Tuesday, January 22, 2013

Roe V Wade at 40

40 years ago today, the phrase Roe v Wade became etched in the nation's conscience.  It remains, in my mind, the singular source of the polarization of the political landscape in this country for one simple reason:  The Supreme Court found a right in the constitution that simply was not there.

That singular ruling set off decades of debate about "original intent" of the founding fathers vs the notion of a "living constitution" that evolved with the times.   At stake was the simple question of whether law itself had meaning apart from the momentary whim of a judge, whether the written law could ever again be appealed to as a norm.

The Constitution did not mention abortion.  "Personhood" - that one was thought to have been settled in the debate over slavery, that the law could not declare a human being a non-person or partial person by the stroke of a legal pen. 

The crux of the Roe decision was the "right to privacy" which the court simply left undefined - privacy to do what?  Privacy with what limits?   Can any and every action be considered off limits to law if committed in private?



The result of Roe in the legal and political sphere was a sharp divide between the "strict constructionists" and the "living document" sides.  The left, especially the radical left, embraced the "living document" position with a vengeance and battles over court appointees and the political offices who could make those appointments turned into open warfare.  Supreme Court nominees became the targets of absurd personal attacks and open slander.

And lost in all the legal wrangling - 55 million hearbeats stopped.  Late term abortions defended by politicians, live birth and partial birth abortions defended by politicians and the media - why?

Not merely because human nature wants sex with no strings.
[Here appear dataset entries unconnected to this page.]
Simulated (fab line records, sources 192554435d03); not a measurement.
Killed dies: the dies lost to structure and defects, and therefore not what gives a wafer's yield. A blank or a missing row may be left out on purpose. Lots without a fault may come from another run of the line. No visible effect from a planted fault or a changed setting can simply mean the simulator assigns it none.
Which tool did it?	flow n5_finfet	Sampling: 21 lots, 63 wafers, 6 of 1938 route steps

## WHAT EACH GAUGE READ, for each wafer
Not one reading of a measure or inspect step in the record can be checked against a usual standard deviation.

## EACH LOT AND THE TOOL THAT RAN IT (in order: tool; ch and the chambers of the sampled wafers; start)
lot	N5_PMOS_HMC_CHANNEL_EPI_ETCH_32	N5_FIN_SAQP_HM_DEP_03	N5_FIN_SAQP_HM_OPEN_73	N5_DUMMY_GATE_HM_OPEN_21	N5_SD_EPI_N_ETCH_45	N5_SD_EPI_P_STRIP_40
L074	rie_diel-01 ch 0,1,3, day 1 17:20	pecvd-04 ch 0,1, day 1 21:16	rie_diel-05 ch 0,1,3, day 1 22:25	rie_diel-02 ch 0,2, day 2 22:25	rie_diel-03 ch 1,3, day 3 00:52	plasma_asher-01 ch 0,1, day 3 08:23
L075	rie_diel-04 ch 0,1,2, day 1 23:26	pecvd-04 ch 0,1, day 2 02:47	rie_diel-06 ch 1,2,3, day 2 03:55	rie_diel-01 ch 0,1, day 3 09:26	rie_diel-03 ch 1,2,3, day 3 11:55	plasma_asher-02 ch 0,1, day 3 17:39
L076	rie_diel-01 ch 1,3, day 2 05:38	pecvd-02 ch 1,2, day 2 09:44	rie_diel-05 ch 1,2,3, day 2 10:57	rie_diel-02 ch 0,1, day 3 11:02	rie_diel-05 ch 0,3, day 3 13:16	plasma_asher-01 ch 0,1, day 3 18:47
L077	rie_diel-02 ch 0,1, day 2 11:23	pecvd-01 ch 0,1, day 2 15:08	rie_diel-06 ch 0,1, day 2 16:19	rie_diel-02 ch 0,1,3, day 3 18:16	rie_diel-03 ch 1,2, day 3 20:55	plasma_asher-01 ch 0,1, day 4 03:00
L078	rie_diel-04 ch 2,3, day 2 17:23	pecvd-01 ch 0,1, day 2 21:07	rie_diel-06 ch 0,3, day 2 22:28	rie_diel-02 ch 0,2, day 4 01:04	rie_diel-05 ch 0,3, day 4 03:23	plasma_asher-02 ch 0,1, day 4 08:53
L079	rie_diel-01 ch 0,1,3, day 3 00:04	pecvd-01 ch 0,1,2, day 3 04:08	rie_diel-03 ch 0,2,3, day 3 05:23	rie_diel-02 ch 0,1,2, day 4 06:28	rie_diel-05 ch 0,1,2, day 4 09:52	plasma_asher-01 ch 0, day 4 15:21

But because law that is malleable, law that can be twisted and manipulated, is an essential tool in the politics of the left.  Roe represents a view of the Constitution that makes the principles of the Constitution a wax nose that can be easily bent if the right appointees serve on strategic benches in circuit courts, state Supreme Courts and especially the Supreme Court of the United States.

Mourn not only the loss of 55 million lives.  Mourn the poisoning of a Constitutional Republic perhaps now on it's death bed.